There's this understanding, a base assumption among Canadians, that when they meet someone who is from India or someone who is from China, or someone who is from Ecuador, that they have passed through a rigorous system of admissions that has deemed them qualified for entry in the national interest. We don't have that assumption in the United States, because we don't have a governance system that would ground that kind of assumption.
Canadians are associated with a very multicultural approach to immigration and multiculturalism has become a trademark of Canadian identity even, as a result. Really that is the residue of a very well-governed system that has always at least attempted and sold itself as putting the national interest first. We just don't have that in the United States and so why would we expect such a residue.
Aaron: This points-based, merit-based system it creates a perception of a more orderly process and a national interest, but does it change the demographics of the kind of immigrants who are coming in? Because as we said earlier, there's a perception in the US that it's all low-skilled immigrants, but in fact, immigrants tend to be fairly highly skilled. Do our immigrants look different than Canadian immigrants in our systems?
Justin: I would be speculating. I don't want to assert something that I'm not certain of. Because what's possible is that yes, the Canadians might be selecting on educational credentials and English language knowledge upon entry through that system. The thing is that the Canadians also admit an enormous amount of refugees for their population size, and they also admit a lot of those temporary labor migrants that I mentioned earlier.
Again, this is an empirical question, so we could find out. What's possible is that the demographics may approximate the American demographics simply because they are also pulling in a lot of people who may not be as educationally credentialed. That is totally possible. Certainly through their economic admission system, yes I think it's reasonable to expect that they will be highly skilled and more educated than the average person who is coming through the permanent migration governed system of the United States.
Demographically, they're generally coming from similar parts of the world, except there'll be fewer Latinos coming into Canada. In terms of age and gender, I think that you'll probably see something that approximates each other. It's really about the system in which they're selected. Although there is a lot of evidence that suggests that economic immigration is gendered and that it skews male. Temporary immigrants also skew male.
I guess in the United States case, undocumented immigrants also skew male and that's why I'm not expecting huge gross differences between the two. Family immigration skews more feminized. You might see that difference in the United States, but I guess my point is that there are lots of different streams and tracks of entry into Canada and the United States, that diversify demographically who's coming.

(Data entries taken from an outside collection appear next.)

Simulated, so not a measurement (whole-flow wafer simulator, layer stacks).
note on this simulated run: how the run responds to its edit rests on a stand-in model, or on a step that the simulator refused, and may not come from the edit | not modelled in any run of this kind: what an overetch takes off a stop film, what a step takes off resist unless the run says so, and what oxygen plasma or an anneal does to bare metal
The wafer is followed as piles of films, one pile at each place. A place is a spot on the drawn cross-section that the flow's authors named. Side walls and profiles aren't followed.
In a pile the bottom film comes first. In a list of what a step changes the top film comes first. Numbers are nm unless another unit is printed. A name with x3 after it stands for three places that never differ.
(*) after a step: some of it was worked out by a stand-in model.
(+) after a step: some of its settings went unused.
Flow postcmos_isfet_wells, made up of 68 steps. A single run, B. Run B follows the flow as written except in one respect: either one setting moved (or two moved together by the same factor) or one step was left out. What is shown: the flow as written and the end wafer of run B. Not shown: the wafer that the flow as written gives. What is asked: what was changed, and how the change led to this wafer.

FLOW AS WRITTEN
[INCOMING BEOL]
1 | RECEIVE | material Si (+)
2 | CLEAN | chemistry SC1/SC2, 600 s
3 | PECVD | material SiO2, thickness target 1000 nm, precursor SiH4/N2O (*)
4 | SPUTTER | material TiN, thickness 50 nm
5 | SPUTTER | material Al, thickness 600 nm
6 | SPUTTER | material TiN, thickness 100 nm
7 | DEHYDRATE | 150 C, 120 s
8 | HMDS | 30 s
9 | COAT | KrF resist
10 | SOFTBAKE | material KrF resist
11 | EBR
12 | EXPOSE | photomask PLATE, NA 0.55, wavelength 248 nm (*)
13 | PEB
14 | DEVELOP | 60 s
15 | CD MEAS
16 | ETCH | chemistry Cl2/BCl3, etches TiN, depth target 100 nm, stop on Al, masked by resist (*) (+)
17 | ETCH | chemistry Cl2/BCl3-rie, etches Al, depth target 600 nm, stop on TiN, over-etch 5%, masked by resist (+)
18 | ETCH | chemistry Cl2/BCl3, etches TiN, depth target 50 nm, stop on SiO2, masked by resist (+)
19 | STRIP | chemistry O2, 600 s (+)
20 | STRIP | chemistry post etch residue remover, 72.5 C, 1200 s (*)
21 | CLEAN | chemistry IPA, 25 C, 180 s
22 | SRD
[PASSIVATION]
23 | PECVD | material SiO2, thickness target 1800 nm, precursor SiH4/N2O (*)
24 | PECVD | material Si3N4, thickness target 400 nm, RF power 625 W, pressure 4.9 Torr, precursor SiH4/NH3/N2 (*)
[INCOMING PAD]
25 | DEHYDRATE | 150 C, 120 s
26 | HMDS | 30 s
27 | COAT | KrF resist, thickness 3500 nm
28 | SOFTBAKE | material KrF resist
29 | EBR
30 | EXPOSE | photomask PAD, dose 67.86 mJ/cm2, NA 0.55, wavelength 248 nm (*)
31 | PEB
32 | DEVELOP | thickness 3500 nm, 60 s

Aaron: Is this then the crux of, I guess what we've done wrong regarding immigration in the US, is that we have this family-based plus more chaotic system, so if we switched to a points-based system and we had a more regulated system—call them populist concerns about immigration would evaporate?
Justin: I'm not sure that we have to have a points-based system to evaporate nativism in the country right now. You can have any system as long as it was orderly, well-managed, and conducted with the national interest in mind. I don't think that the actual design of the program is the big condition here. Personally, I think that the points-based system would be excellent in the United States.
It does not have to be at the expense of our legacy of family immigration. Many people, particularly those on the left of American politics, often straighten their spine when they hear about moving away from the family-based system. A points-based system does not need to invalidate our historic investment in reunifying families. In fact, you can maintain that, but just through a points-based design.
You could just say, you get lots of extra points if you have family already in the country and having a spouse already in the country or children already in the country or parents already in the country, could be worth an enormous amount of points such that plus a criminal background clearance, and you're in. It's just a label calling it family immigration. It's a label calling it points-based system.
Ultimately what we really ought to have is an integrated system that weighs the different attributes that immigrants offer and makes a decision that is in the national interest. You can do that while accounting for the establishment of family in the country, previous visits, language knowledge, skill possession, high education credentials, clean background checks, but also things like previous visits to the country or the extent to which someone might be in a vulnerable position.
“What we really ought to have is an integrated system that weighs the different attributes that immigrants offer and makes a decision that is in the national interest. You can do that while accounting for the establishment of family in the country, previous visits, language knowledge, skill possession, high education credentials, clean background checks, but also things like previous visits to the country or the extent to which someone might be in a vulnerable position.”
They may not necessarily qualify as a humanitarian immigrant, or as a refugee in the letter of international law, but they may be vulnerable. That could also be a way of designing a system, in which we account for vulnerability without necessarily calling people refugees. These systems are made by bureaucrats and by policymakers. They are not handed down from stone tablets on Mount Sinai. We have a say in what our policies are and we can design a much better system and if we did, our politics would look more like Canada's, certainly than they currently do.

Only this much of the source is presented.